Re: Pascal's Mugging

For those who are unfamiliar with Pascal’s Mugging, here’s an excerpt from Wikipedia:

“In Bostrom’s description, Blaise Pascal is accosted by a mugger who has forgotten their weapon. However, the mugger proposes a deal: the philosopher gives them his wallet, and in exchange the mugger will return twice the amount of money tomorrow. Pascal declines, pointing out that it is unlikely the deal will be honoured. The mugger then continues naming higher rewards, pointing out that even if it is just one chance in 1000 that they will be honourable, it would make sense for Pascal to make a deal for a 2000 times return. Pascal responds that the probability of that high return is even lower than one in 1000. The mugger argues back that for any low but strictly greater than 0 probability of being able to pay back a large amount of money (or pure utility) there exists a finite amount that makes it rational to take the bet. In one example, the mugger succeeds by promising Pascal 1,000 quadrillion happy days of life. Convinced by the argument, Pascal gives the mugger the wallet.”

The justification for the possibility of the mugger giving Pascal 1,000 quadrillion happy days of life is basically that “anything’s possible”, however unlikely it may be. For the sake of the argument, I’ll grant that premise. There’s always this general possibility that there’s something we don’t understand that goes beyond where reasoning, evidence, and science can take us. Maybe we’re in a simulation. Maybe I’m a Boltzmann brain. Maybe an evil demon is tricking me about everything. I’m fine with that part of the thought experiment.
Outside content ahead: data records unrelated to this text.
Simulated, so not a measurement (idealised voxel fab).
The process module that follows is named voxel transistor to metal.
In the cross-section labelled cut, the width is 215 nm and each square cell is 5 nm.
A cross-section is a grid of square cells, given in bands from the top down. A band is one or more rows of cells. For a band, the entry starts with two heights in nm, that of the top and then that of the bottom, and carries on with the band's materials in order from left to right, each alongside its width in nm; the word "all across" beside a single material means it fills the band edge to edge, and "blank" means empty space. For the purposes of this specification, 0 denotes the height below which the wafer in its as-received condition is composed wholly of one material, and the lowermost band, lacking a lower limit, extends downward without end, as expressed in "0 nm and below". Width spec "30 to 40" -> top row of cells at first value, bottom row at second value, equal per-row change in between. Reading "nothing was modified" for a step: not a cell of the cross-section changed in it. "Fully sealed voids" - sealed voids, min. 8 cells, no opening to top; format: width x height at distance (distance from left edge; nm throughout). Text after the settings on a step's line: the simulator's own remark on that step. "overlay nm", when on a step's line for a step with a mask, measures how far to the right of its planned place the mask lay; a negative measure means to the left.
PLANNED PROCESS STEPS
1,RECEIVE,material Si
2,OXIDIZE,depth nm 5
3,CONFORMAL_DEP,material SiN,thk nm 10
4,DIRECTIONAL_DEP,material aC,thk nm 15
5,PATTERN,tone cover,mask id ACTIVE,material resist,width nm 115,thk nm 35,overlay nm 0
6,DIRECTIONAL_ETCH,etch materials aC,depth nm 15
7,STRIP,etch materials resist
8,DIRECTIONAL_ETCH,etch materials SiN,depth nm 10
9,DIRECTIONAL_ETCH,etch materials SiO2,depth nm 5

The problem I see with Nick Bostrom’s version of Pascal’s mugging is that it suggests a false dichotomy: either Pascal just loses his wallet or he gets 1,000 quadrillion happy days of life. Clearly, these are not the only two possibilities given the justification of “anything is possible”.

Since there’s no evidence that the mugger actually has the ability to grant happy days, I would assign the 1,000 quadrillion happy days outcome the same probability as an outcome where Pascal suffers for 1,000 quadrillion miserable days after giving the mugger his wallet. And I could also justify the possibility of the misery outcome using the same “anything’s possible” justification. In fact, any outcome the mugger suggests with massive reward for giving up the wallet can be countered by suggesting an equally unlikely counterfactual which is just as bad as the good outcome is good, thus cancelling any expected gains from Pascal giving up his wallet.

Pascal’s mugging appears to be dead in the water, but I still think it brings up a point which can be elucidated with another simpler thought experiment:

Imagine an unfair coin. It has a one-third chance of landing heads and a two-thirds chance of landing tails. If it lands heads, you’ll certainly spend three years in pure bliss. If tails, you’ll certainly spend one year in pure agony which is just as bad as the bliss is good. Or you can choose not to flip the coin and neither outcome occurs. What do you do?

Treating each year as one unit of expected value, then the expected value of flipping the coin is positive one third, given by the expected value formula:

3*1/3 + -1*2/3 = +1/3

The expected value of not flipping the coin would be zero. One-third is greater than zero, so flipping the coin is supposedly the rational choice.

I don’t think most people would flip the coin though. That doesn’t necessarily mean that the expected value equation can’t account for human values or that humans behave irrationally in this situation. It’s more probable that we’re just not considering everything we value. If it’s even possible to meaningfully quantify human values using expected value, then there are probably many missing terms in the above equation that vary by individual and change over time.

For example, one possible explanation of the discrepancy between the expected value calculation above and human behavior could be that we humans positively value having a baseline level of well being. In other words, I’ll take a guaranteed so-so outcome over one that is potentially bad. Another possible explanation is that we value the absence of pleasure and pain asymmetrically.

Whatever the true reason is, I don’t see Pascal’s Mugging nor my thought experiment as paradoxical. There is a discrepancy between how humans act and what expected value says, but that can be explained by the fact that the expected value calculations are overly simplistic and don’t fully account for the complexity of human values as programmed by our society, culture, and evolution.

Others have suggested that, to resolve the apparent paradox of Pascal’s Mugging, we should bound utility functions, penalize prior probabilities, or “abandon quantitative decision procedures in the presence of extremely large risks”. I’m fine with these measures, but only insofar as they reflect the way human values behave quantitatively and not for any other justification.

To conclude, I want to say something about the importance of Pascal’s Mugging, The Trolley Problem, and moral thought experiments in general.

They can seem very theoretical, but they’re actually very practical in that they help us figure out what we value by asking us to imagine extreme scenarios. The question of what our values are is relevant because, if we don’t destroy ourselves, we’ll eventually create artificial general intelligence and we really need it to be aligned with those values.